Restore Nursing Home Staffing Standards to Prevent Resident Deaths
11 so far! Help us get to 25 signers!
The Trump administration's rescission of the nursing home staffing rule will have devastating consequences for our most vulnerable residents. According to University of Pennsylvania studies, rolling back implementation of this final staffing rule could result in the loss of 13,000 residents' lives each year and will increase adverse health outcomes across facilities nationwide.
The Biden-era rule established minimum standards of 3.48 hours per resident day, including at least 0.55 hours of direct registered nurse care and 2.45 hours of direct nurse aide care. These requirements were based on evidence showing that adequate staffing prevents residents from waiting hours for basic care. Skilled nursing facility residents are fragile and require constant attention from trained professionals. Without these standards, we return to a status quo where residents suffer and die due to inadequate staffing.
Claims that this rule would harm rural facilities are not supported by evidence. The original rule included numerous exceptions for facilities facing legitimate hiring challenges, and CMS provided rural facilities with additional compliance time beyond the 2 to 3 years given to other facilities. The real issue is not workforce availability but rather poor treatment and retention of workers by nursing homes themselves.
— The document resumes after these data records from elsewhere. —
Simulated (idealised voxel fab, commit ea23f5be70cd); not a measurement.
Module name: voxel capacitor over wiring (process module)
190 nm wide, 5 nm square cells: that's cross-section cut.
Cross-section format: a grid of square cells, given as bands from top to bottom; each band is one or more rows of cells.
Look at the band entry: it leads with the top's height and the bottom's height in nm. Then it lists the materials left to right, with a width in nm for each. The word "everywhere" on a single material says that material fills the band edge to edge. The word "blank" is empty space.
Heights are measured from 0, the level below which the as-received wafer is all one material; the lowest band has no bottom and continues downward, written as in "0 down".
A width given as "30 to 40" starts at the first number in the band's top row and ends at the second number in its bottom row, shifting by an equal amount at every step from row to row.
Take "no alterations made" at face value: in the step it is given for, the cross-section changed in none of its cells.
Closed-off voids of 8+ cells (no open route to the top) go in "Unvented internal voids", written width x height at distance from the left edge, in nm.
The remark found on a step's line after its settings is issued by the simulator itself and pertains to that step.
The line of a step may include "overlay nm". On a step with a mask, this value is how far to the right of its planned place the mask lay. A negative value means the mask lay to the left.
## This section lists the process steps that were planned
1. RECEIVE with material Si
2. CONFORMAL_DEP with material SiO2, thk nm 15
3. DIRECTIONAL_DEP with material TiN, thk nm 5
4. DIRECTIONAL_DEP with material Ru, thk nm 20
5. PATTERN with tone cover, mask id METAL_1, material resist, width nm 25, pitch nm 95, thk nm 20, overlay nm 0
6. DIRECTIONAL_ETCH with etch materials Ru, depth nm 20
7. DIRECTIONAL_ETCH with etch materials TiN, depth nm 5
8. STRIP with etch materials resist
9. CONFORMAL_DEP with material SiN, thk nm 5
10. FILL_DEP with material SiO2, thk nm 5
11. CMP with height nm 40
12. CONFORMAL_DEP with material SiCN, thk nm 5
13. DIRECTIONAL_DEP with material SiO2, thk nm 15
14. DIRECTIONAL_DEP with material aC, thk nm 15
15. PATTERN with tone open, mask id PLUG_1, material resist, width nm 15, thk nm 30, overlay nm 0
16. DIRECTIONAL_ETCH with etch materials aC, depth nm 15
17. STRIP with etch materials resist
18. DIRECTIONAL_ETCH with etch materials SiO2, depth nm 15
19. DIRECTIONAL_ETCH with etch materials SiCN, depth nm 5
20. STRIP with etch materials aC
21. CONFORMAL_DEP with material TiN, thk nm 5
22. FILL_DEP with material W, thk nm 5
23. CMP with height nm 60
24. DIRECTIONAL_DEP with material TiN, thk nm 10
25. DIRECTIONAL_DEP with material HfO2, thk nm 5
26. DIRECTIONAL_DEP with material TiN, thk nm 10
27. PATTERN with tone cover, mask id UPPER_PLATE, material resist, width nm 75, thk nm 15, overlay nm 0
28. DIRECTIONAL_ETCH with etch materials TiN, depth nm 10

Secretary Kennedy and Administrator Oz offer no alternative plan to address the staffing crisis. Removing federal standards without providing solutions abandons nursing home residents to preventable harm. If workforce shortages are genuinely the concern, Congress must address the root cause by making training for these positions inexpensive or free and available to all workers.
I urge you to take legislative action requiring HHS to restore and enforce the nursing home staffing rule. Additionally, Congress should empower and fund the Department of Education to provide expanded grants to students pursuing careers in nursing and healthcare support roles. These measures will save lives while building the workforce our aging population desperately needs.